June 19, 2022

Football and Fatherhood Go Hand in Hand for Arbuckle

In the past and the present, as a child and a parent, football and fatherhood have always gone hand in hand for Nick Arbuckle.

Father’s Day is special for the Edmonton Elks quarterback, the coach’s son and now a proud father.

Nick’s daughter Aaliyah, who just turned 2, has already captured the hearts of the Elks herd, thanks to her starring role in “TD Toddler”. The clip, which Nick’s wife Zakiyyah shared a clip on social media, features Aaliyah proudly wearing a bedazzled Elks No. 9 jersey, tossing around a football, putting on her game face, trying on sunglasses, and just generally being loveable.

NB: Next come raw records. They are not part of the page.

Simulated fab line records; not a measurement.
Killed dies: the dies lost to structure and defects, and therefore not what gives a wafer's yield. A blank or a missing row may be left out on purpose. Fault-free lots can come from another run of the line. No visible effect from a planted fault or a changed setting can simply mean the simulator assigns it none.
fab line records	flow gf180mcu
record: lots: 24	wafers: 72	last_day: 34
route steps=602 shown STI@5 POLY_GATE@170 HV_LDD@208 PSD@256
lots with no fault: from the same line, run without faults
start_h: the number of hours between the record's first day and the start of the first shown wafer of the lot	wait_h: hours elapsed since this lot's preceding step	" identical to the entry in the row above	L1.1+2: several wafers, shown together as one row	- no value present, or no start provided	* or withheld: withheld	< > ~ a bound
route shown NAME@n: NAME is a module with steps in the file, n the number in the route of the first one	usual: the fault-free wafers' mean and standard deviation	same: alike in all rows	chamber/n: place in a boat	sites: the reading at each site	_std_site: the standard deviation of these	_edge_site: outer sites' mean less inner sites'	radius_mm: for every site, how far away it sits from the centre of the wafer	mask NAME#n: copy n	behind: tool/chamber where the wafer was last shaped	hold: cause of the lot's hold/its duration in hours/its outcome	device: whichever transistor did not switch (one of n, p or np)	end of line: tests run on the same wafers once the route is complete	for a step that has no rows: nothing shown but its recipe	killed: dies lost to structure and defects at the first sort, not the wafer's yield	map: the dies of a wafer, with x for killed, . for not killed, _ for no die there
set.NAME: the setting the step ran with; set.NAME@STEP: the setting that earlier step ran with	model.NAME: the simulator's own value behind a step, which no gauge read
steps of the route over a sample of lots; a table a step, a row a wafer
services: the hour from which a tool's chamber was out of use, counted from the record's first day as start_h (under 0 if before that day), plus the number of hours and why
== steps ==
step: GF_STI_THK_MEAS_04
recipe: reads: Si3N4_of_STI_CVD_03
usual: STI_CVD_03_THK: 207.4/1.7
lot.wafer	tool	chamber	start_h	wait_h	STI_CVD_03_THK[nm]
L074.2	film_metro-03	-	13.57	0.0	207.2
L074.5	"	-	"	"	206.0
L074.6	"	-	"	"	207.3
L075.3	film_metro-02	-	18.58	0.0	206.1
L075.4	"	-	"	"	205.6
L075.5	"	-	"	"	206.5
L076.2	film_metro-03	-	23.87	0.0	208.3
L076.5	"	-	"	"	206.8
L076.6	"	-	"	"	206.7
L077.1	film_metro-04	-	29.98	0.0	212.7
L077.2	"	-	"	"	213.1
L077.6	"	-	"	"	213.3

“Last year she came to one of my games but she was still at that age where she wasn’t even able to watch,” Arbuckle says. “I don’t know if she knew what was going on at that time, she was only a year old, and it was tough just for my wife to be able to watch the game tying to watch her, but now she knows her daddy plays football.”

Aaliyah came out to The Brick Field at Commonwealth Stadium this week and took to the field after practice. She’s already a natural.

“She was so excited about coming to work to play football too, so she knows what was going, she knows I was at training camp and that I was away at a hotel, playing football, so she has a really good understanding of what’s going on now at least, and so I’m really looking forward to her being able to watch and experience that when she sees her dad on tv, knowing that’s her daddy,” says Arbuckle. “It’s the best.”

 

Arbuckle wasn’t much older than Aaliyah when he started hanging around at practices coached by his dad.

“One of my first memories was being three, four years old, just out there on the practice field,” Arbuckle say. “My dad was the head coach, and I would go out there and steal all the players’ water while they were in practice.

“I was always around football, I wanted to be like my brothers and I wanted to be like my dad one day and coach football once I’m done playing.”

Arbuckle’s father had retired from coaching, but came back to his coach his son in Nick’s first season playing quarterback, in eighth grade. Fifteen years later, Nick is now a veteran pro pivot, but still checks in with his dad post-game.

“We still talk every week about the games and I go through some of the game plan stuff with him because he’s still in-tuned to all of that,” Arbuckle says. “He knows what’s going on during the game and after the game I get to talk to him in detail about all the thing that went on.”